Originally written by Erik Thomas
So here is the fifth album from The Locust / Cattle Decapitation drummer Dave Astor’s brutal death metal project, and he’s got yet another line up. This time vocalist Jon Huber (I Declare War) replaces Matti Way (Disgorge, Liturgy) and new guitarist Kevin Swartz joins the fold, and these additions seem to have given Pathology the injection they needed and an improved album over their Victory debut, Legacy of the Ancients.
While I still question the presence of Pathology (and Jungle Rot, for that matter) on Victory Records (even more so in light of the label’s wretched recent releases by the likes of The Bunny The Bear, Design the Skyline and Victorian Halls), but Pathology is making the most of it, and they deliver a pretty solid slab of knuckle-dragging Neanderthal, slammy brutality that makes no pretenses of being anything but.
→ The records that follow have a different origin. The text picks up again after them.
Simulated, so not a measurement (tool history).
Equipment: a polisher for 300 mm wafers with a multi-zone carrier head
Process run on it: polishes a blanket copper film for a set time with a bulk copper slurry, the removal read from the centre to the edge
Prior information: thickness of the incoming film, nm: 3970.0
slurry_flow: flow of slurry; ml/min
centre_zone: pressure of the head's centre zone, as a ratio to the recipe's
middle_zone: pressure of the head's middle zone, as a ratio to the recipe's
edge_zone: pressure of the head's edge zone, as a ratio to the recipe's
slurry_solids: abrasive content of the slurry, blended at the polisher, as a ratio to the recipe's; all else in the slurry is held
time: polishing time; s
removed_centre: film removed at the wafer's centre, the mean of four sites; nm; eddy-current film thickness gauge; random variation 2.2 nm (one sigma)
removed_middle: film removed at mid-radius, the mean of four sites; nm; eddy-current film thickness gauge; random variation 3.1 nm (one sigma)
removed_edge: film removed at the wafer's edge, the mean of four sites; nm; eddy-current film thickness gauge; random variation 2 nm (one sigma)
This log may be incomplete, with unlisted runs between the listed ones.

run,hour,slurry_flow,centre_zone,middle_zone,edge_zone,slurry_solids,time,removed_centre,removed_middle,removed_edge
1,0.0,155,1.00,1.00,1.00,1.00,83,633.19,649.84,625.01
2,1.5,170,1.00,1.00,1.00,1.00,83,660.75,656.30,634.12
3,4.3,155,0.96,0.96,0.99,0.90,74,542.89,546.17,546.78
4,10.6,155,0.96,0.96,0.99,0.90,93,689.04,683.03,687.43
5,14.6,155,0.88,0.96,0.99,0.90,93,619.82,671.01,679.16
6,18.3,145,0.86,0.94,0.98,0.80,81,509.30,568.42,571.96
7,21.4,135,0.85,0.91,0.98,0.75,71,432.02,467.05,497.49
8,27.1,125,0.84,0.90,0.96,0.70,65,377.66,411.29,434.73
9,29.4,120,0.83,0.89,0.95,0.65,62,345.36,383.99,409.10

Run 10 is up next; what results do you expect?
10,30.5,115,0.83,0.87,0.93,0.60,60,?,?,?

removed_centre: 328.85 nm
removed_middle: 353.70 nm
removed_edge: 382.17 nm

First off, Huber’s vocals will deter or arouse most — he delivers a super-, super-low indecipherable grunt, gurgle and squeal that’s almost comical at times, if it weren’t for the chosen genre and the rest of the music’s considerable heft. But my guess is that fans of brutal death metal and slam death will be OK with this. Then the production of Daniel Castleman (Lambesis Studios) — more known for his metalcore and deathcore production (As I Lay Dying, War of Ages, Winds of Plague etc) — delivers a very impressive yet clean girth that’s not as muddy or messy as most brutal/slam death. Thusly the many, many rumbling grooves and moments of slammy heft are actually discernable and crystal clear.
And to top it off, as with Legacy of the Ancients, Pathology has a very sly sense of melody amid the rumbling, gurgling salvo of brutality. While most of the album effectively and efficiently blasts, slams and gurgles with the best of them (“Dissected by Righteousness”, “Hostility Towards Conformity”, “Emesis” etc), a few tracks like “Media Consumption”, “Prolonging the Suffering” ,“Humanity’s Cesspool” and “Opposing Globalization” throw in a slick solo or a melodic riff that, while sticking out in the style, is surprisingly competent and gives a little extra something to the brutality. And it’s no surprise that those tracks are the album’s best cuts.
Not quite the amicable brutal death metal that I labeled the last album, as Huber is downright sick, Pathology is a still a solid and surprisingly adept and enjoyable example of an otherwise rather boring two-trick genre.